Observer Report
Washington
The quickest route to national unity in India is “expressing hostility toward Pakistan,” says Barack Obama, America’s first African-American president in his new book, “A Promised Land.”
The book, released worldwide on Nov 17, also includes a pen portrait of former Indian prime minister, Manmohan Singh, whom he first met at the 2009 G20 summit in Pittsburgh.
When Obama met Singh again during his visit to India in November 2010, Singh told him that he feared “rising anti-Muslim sentiment had strengthened the influence of Hindu nationalist BJP”, the main opposition party at the time.
Obama described Singh as “a gentle, soft-spoken economist” who engineered the modernisation of his nation’s economy.
Obama quoted Singh as saying that the “call of religious and ethnic solidarity can be intoxicating” for politicians, particularly in a country like India, which was still racked by poverty, wealth inequality, violence and ultra-nationalism.

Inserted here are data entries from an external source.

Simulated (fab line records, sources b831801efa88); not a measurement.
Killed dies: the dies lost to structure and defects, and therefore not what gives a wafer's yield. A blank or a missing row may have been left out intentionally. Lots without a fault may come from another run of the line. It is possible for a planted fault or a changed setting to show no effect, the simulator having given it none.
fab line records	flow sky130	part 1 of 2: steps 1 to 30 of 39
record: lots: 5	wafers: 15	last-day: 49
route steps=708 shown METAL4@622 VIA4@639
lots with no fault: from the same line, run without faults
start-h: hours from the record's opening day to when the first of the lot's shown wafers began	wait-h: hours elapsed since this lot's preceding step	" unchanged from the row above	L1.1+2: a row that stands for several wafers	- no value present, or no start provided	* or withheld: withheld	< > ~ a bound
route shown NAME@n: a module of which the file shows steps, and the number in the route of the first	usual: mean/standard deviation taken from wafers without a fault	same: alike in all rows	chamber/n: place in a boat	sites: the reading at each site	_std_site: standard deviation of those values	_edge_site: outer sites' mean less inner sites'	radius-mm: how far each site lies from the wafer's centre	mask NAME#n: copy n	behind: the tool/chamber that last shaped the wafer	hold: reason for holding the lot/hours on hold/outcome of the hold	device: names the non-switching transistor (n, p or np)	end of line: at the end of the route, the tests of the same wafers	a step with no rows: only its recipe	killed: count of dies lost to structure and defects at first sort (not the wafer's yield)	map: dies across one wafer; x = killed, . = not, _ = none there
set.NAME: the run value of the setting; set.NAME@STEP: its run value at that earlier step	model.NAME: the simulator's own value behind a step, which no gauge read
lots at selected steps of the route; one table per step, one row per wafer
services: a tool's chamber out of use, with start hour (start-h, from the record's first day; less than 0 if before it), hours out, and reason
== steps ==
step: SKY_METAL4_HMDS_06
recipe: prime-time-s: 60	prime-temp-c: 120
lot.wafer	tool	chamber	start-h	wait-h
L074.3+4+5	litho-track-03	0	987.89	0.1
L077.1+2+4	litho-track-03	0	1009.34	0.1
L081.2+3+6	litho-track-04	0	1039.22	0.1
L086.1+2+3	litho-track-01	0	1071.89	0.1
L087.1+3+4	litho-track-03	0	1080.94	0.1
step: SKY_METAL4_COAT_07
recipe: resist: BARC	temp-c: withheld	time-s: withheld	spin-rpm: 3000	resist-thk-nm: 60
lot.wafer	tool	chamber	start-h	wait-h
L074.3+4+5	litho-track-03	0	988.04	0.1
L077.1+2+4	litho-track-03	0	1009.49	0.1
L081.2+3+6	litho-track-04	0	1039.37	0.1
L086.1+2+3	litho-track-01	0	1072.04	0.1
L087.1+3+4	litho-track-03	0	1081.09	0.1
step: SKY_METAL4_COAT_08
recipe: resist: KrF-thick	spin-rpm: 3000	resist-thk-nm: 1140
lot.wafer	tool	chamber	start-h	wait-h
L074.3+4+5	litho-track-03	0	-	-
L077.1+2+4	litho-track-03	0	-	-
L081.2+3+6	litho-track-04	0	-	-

Obama noted that “many Indians (took) great pride in the knowledge that their country had developed a nuclear weapons programme to match Pakistan’s, untroubled by the fact that a single miscalculation by either side could risk regional annihilation.”
“Violence, both public and private, remained an all-too-pervasive part of Indian life. Expressing hostility towards Pakistan was still the quickest route to national unity,” Obama wrote. “Most of all, India’s politics still revolved around religion, clan, and caste.”
But Obama also acknowledged that “in many respects, modern-day India counted as a success story, having survived repeated changeovers in government, bitter feuds within political parties, various armed separatist movements, and all manner of corruption scandals.”
But “despite its genuine economic progress, … India remained a chaotic and impoverished place: largely divided by religion and caste, captive to the whims of corrupt local officials and power brokers, hamstrung by a parochial bureaucracy that was resistant to change,” he added.
“A Promised Land” ends with the US raid on the Bin Laden compound in 2011 and, therefore, does not include the current Indian prime minister, Narendra Modi.